Greed and Generosity

Please Call Me By My True Names is one of Thic Nhat Hanh’s most famous poems and I had a visceral rejection response to it when I first read it.

I am the mayfly metamorphosing
on the surface of the river.
And I am the bird
that swoops down to swallow the mayfly.

I am the frog swimming happily
in the clear water of a pond.
And I am the grass-snake
that silently feeds itself on the frog.

Practicality

The nature imagery was ok.  I do believe in the circle of life, and I eat meat so I am comfortable with the idea that we all participate in a bit of a food web.  I mean, I identify a little more with Simon and Garfunkel’s El Condor Pasa.

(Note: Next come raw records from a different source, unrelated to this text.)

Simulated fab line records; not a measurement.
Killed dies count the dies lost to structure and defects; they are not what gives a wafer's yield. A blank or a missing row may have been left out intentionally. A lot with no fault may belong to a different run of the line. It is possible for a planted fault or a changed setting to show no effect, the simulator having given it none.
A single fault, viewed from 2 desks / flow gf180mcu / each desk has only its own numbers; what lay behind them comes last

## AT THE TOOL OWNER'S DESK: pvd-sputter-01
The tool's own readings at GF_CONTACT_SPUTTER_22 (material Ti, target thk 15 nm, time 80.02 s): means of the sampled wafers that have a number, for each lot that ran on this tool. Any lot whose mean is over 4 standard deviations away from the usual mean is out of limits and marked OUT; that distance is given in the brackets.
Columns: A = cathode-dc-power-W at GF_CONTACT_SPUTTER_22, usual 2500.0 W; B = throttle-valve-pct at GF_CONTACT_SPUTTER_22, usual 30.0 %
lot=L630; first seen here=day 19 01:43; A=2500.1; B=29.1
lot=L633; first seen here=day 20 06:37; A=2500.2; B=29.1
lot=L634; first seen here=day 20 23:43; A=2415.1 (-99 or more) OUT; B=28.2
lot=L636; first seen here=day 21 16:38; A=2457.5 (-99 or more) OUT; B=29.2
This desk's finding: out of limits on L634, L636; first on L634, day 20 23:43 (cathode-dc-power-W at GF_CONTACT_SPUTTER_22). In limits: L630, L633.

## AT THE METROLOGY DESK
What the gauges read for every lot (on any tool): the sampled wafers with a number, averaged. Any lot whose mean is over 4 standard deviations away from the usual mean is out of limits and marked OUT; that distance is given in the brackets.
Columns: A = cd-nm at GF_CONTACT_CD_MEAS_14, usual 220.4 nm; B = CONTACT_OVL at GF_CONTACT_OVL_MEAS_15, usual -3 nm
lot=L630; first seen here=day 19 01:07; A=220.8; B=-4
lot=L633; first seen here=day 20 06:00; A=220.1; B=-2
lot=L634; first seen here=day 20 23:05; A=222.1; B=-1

I’d rather be a sparrow than a snail
Yes, I would
If I could
I surely would

I’d rather be a hammer than a nail
Yes, I would
If I only could
I surely would

I would rather be the swallow than a snail.  Who wouldn’t?  Except for Thich Nhat Hanh apparently.   Time to work on some non-identification and non-attachment.

The poem goes on.

I am the child in Uganda, all skin and bones,
my legs as thin as bamboo sticks.
And I am the arms merchant,
selling deadly weapons to Uganda.

I am the twelve-year-old girl,
refugee on a small boat,
who throws herself into the ocean
after being raped by a sea pirate.
And I am the pirate,
my heart not yet capable
of seeing and loving.

I am a member of the politburo,
with plenty of power in my hands.
And I am the man who has to pay
his “debt of blood” to my people
dying slowly in a forced-labor camp.

Revulsion

Hold up.  I absolutely revolted at the idea of being the pirate, the arms merchant or the politburo member.   I really felt strongly that these vile examples were not me.  And yet, are we not all human, with capability to hurt each other?  Most of us do not do so in such extreme ways and also most of us are not being shaped by such extreme forces.

Please call me by my true names,
so I can hear all my cries and my laughter at once,
so I can see that my joy and pain are one.

And this is another tough one.  “So I can see that my joy and pain are one.”  I’m familiar with the idea that in order to experience love, you have to have known loss.  But I haven’t yet been able to understand how positive and negative emotions are one.  Surely I can feel joy without pain, love without loss.  Unfavourable circumstances come to all of us eventually, so there is a balance, but do they really co-exist?

Generosity and Greed

And then I started to think about generosity.

When you are generous, you give away something that you would actually quite like to keep for yourself.  Billionaires who give away eye popping sums of money are less generous than a child who gives the last bite of his cookie to you.  This is clearly illustrated in the parable of the widow’s mite in which a poor widow who gives all she has is lauded as being the ideal of generosity compared to rich men who give from their excess.

The more I meditate on the idea that generosity cannot exist without greed, that they have to co-exist in the same moment in order to make generosity meaningful, the closer I come to understanding that joy and pain must co-exist in the same way.  I don’t yet see how, but I think it must be true.  Certainly the victims and villains of the previous poem are dependent on each other.  Without the arms merchant, there is no starving child and without people willing to starve children, there is no arms merchant.

Kid Test

I asked my kids – would I be generous if I gave you my nice juicy bell pepper?  They laughed (I have a pepper allergy and loathe them).  How about generously sharing with you a slice of birthday cake?  (I have no sweet tooth).  It was obvious to them and to me that I could NOT be generous without being greedy, at the same time.

Love and Vulnerability

Maybe for love, it’s about vulnerability.  You can’t truly, deeply love someone without opening yourself to them, and making yourself vulnerable feels pretty unsafe.  In a way, we decry young love as being immoderate and unwise, but the purity of love expressed by a 14 year old who throws their heart away with wild abandon, how they would remain all day and all night in the beloved’s presence if it were permitted.  How the briefest of separation is agony.  We say that’s not love, but isn’t that closer to the way our dog loves us than the way we more prudently and self-sufficiently love our friends and partners, guarding our true hearts from harm by limiting our vulnerability, even with our most intimate and beloved ones?  If we could learn to allow that vulnerability to co-exist with the love, how much wilder and more powerful would that love be, and unavoidably, how much more vulnerable to rejection would we be.

TL;DR

Positive emotions or impulses must co-exist with their “negative” opposites in order to have meaning.  Giving away something you are not greedy for (at least a little) is not generous; it’s like throwing out trash.